Prop Zinc Anodes and Shaft Couplings

Every propeller shaft needs a shaft zinc (or shaft anode) — a sacrificial metal collar clamped to the shaft between the stuffing box and the propeller strut. This zinc corrodes preferentially, protecting the prop, shaft, and any bronze fittings from galvanic corrosion. Without it, the prop's bronze or nibral alloy will corrode, especially if there are other dissimilar metals in the underwater circuit (stainless steel shafts, aluminium hulls, or nearby boats on shore power creating stray current).

Shaft zincs come in two-piece collars that clamp around the shaft and are secured with Allen-head set screws. They must make direct metal-to-metal contact with the shaft — paint, antifouling, or corrosion between the zinc and the shaft prevents the galvanic circuit from working. When installing or replacing a shaft zinc, clean the shaft surface with emery cloth until it's bright and shiny, then clamp the zinc directly on the bare metal. Replace shaft zincs when they are 50% consumed or annually, whichever comes first.

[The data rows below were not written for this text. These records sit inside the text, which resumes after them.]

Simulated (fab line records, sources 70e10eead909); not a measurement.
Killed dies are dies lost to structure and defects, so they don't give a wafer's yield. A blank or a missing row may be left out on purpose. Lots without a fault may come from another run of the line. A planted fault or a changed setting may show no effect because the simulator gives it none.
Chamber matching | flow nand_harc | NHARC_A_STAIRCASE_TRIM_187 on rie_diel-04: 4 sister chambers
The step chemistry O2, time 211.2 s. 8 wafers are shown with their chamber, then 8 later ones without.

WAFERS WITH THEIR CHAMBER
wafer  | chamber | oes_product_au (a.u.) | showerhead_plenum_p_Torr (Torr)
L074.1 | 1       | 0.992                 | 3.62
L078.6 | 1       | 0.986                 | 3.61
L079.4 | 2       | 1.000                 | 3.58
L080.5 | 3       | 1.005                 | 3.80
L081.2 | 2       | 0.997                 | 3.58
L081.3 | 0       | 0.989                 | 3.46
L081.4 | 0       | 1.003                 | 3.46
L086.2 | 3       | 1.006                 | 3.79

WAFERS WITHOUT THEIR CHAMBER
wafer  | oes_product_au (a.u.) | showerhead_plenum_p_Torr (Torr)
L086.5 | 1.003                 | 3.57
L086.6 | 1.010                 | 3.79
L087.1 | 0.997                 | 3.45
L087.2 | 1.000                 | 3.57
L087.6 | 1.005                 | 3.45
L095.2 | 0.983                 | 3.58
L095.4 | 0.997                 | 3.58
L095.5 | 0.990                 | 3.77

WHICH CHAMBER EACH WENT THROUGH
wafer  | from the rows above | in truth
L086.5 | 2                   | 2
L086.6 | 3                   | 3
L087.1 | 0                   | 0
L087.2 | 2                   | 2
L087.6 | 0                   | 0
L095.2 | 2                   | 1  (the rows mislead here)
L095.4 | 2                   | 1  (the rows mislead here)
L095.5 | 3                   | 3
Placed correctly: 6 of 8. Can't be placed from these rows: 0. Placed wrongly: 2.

Shaft couplings connect the propeller shaft to the transmission output flange. The most common type on sailboats is a solid coupling — a flanged steel or bronze hub that is keyed and secured to the shaft with a set screw, and bolted to the transmission flange with four high-strength bolts. The coupling bolts must be checked periodically for tightness — vibration can loosen them over time, and a coupling that separates at sea means total loss of propulsion.

Flexible couplings (R&D Marine, Aquadrive, Python Drive) are used on some installations to absorb misalignment and vibration. These incorporate a rubber element or CV joint between the engine and the shaft. They are excellent at reducing engine vibration transmitted to the hull, but the rubber elements have a finite life and must be inspected for cracking, swelling, or deterioration. An Aquadrive system also eliminates thrust loads from the shaft onto the engine, using a separate thrust bearing mounted on the hull — this means the engine mounts only carry the engine's weight, not the propeller's thrust.

Checking coupling bolt torque: with the boat on the hard, rotate the shaft by hand until you can reach each coupling bolt with a wrench. Check each bolt for tightness — they should be snug but not overtorqued (the coupling is typically keyed to the shaft, so the bolts carry shear load, not the clamping force). If any bolt is loose, investigate why — if the key is sheared or the keyway is worn, simply retorquing the bolt won't solve the underlying problem.

Propeller Removal and Installation

Removing a propeller is a routine haulout task — you'll do it to replace the prop, service the cutlass bearing, replace the shaft seal, or inspect the shaft taper. On most sailboats, the prop is secured to the shaft with a taper fit (a conical friction fit between the prop bore and the shaft end), a key (a small rectangular metal bar in a slot), and a prop nut with a cotter pin or locking tab. Getting a prop off can be easy or can be a three-hour fight, depending on how long it's been on and whether the previous owner used anti-seize compound.

The critical tool is a propeller puller — a two- or three-jaw gear puller sized for your prop. Do not try to remove a prop by hammering on it, prying behind the blades, or heating the hub. Hammering transmits shock through the shaft to the transmission bearings and can damage them. Prying bends blades. Heating risks warping the hub and destroying the taper fit.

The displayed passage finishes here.